The log predictive probability log(p(kt)) of the actual response was assumed to be linearly related to τ, higher surprise causing slower responses [16]. We mapped log(p(kt)) to τpredicted using the response parameters ρ. Then we computed the Gaussian densities p(τ|τpredicted, σ). The goal was to find θ and ρ that maximize the product of these densities, that is, the likelihood of the measured response latencies to the sequence elements. In order to approximate θ and ρ that maximize this likelihood, we performed random search in the space of θ for 1000 iterations (for the convergence of the random search procedure, see A Text in S2 Appendix). In each iteration, we fitted ρ using OLS (thus, ρ was a deterministic function of θ). We repeated the search procedure 10 times, yielding 10 samples from the posterior distribution, and θ associated with the highest likelihood of participants’ responses was chosen as the MAP estimate of the hypermarameters.

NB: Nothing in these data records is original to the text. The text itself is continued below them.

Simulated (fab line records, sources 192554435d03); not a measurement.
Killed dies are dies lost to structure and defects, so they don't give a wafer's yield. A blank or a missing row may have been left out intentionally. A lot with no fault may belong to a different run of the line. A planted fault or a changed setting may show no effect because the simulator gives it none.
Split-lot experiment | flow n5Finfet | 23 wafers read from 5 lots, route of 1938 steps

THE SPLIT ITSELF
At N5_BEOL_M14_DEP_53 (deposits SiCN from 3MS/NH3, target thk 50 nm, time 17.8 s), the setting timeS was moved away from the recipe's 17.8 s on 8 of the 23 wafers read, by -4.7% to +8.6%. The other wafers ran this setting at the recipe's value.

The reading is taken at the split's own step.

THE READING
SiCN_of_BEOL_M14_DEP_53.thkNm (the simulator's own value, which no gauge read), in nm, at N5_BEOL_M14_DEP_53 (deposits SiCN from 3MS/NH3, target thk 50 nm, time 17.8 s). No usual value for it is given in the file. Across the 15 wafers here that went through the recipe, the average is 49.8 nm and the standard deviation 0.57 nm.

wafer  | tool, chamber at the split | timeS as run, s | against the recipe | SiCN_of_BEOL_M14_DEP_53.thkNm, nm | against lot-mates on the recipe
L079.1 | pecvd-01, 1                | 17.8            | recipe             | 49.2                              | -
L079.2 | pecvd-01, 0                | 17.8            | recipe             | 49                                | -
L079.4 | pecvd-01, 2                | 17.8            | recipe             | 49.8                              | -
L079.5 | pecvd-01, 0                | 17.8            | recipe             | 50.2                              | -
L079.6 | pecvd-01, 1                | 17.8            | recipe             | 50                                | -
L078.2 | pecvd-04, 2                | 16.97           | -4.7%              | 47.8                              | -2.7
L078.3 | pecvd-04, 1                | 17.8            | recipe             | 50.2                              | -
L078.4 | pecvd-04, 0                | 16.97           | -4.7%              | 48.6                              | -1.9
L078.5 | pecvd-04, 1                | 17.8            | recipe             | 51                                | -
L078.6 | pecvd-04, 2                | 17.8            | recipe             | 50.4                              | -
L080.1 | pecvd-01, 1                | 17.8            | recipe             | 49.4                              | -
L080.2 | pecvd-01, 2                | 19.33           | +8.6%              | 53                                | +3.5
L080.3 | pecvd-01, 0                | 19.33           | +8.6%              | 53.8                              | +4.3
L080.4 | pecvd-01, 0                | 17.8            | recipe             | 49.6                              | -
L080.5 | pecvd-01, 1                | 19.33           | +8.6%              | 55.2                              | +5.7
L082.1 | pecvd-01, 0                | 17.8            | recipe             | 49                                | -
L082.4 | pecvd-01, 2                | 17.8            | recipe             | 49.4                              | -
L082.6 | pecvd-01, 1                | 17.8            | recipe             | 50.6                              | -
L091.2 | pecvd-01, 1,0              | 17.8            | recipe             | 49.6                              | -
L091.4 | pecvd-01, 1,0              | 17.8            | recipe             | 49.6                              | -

We reran the ABC on consecutive data bins (sessions or within-session epochs when higher resolution is justified) to track potential shifts in the posteriors over practice. In the first five bins (five epochs of session 1), the prior was uninformed (S1 Table, left). In each successive bin, the prior was informed by both the fitted hyperparameters and learned parameters from the previous bins. For the hyperparameters θ, we used a Gaussian prior with a mean of the MAP values of the hyperparameters from the previous bin and a fixed variance, truncated at the boundaries of the uniform prior for session 1 (S1 Table, right). The learned parameter values, that is, the seating arrangements S accumulated across all previous bins were carried over. The ‘heredity’ of the seating arrangements modeled continual learning. Nevertheless, changes in θ caused the same sequence information to be weighted differently. For instance, if λ decreased, old instances of chunks that were previously uninfluential, became more influential.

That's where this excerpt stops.